The man in charge of the program, was ill suited for the job. He constantly pointed out my short-comings but had no constructive advice. (That is the kindest way I could put it).  I cried most nights.   But one day he made Lorraine cry too.  I went to her.  I comforted her.  I imparted my best words of wisdom.  "Don't cry- he's stupid."  Actually I probably called him an asshole.   I wouldn't say we became fast friends, but we were allies, we were on the same side and she was my interpreter.  She explained the things that someone living ten miles away, not completely in the suburbs, not completely in a segregated community, but ignorant of that world nonetheless, just didn't get.

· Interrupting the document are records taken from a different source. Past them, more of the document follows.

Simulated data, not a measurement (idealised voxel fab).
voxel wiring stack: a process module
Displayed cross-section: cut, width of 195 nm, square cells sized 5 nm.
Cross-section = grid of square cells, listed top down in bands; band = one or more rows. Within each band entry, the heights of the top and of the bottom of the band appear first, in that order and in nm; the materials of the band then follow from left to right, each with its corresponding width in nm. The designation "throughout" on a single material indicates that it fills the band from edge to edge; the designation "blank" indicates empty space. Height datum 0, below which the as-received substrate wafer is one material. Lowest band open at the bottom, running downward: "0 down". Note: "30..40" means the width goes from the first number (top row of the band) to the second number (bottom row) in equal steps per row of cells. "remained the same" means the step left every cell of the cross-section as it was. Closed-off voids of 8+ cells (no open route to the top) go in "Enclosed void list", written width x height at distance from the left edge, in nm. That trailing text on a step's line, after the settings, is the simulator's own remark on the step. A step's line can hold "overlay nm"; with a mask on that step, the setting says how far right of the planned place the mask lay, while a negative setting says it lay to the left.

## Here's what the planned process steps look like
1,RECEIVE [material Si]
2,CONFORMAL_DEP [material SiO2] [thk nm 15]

Like one Monday morning after a weekend when the thermometer never dipped below 95 degrees, we chatted about our weekend.  I felt annoyed that I had spent it huddled in the bedroom where our one feeble air-conditioner unit was located.  She spent it with a six year old in an un-air-conditioned city housing project apartment. "How did you survive?" I asked.

"You walk around in your underwear, run the fans full blast, and take lots of cold showers,"  she explained.

And then there was the "n" word.    Again, my public school education was not necessarily in schools that were completely segregated.  Just the programs we were in were.  But I learned some rules.  And one was, that the "n" word should never be used for any reason.  A half century later I still won't type it.  But the "n" word flew through that school with a frequency only slightly less than the usage of "and" and "the."

Lorraine found me frustrated after a period of trying to restrain its usage.  By that time, Lorraine had happily taken on the task of educating Teacherfish.    "Don't look so sad,"  she said,  "that's just what we call each other."

I thought about Lorraine all summer.  It was hotter than hell here and now we have multiple air conditioning units and far more expendable cash to find alternative solutions to huddling in the bedroom.  I hope Lorraine does too.  I hope she retired as a teacher with a big teacher pension and her middle-aged son is thriving as well, but I also thought of Lorraine when Isaiah called all of us racists this week.  The "n" word figured significantly in his rant. Isaiah arrived in our highly academically oriented high school where I work half time.  Not because Isaiah is academically gifted, his IEP  assigns him to the Intellectually Disabled category, but because the Department of Education feels it is educationally advantageous to place students with IEPs in this highly competitive program.  We'll see how it works. Its been a difficult week for Isaiah and those around him.

One of the twelfth  graders in the program who got to overhear the discussion asked when did the "n' word replace the "er" at the end with an "a".  For the record I had no meaningful response to either Isaiah or the twelfth grader.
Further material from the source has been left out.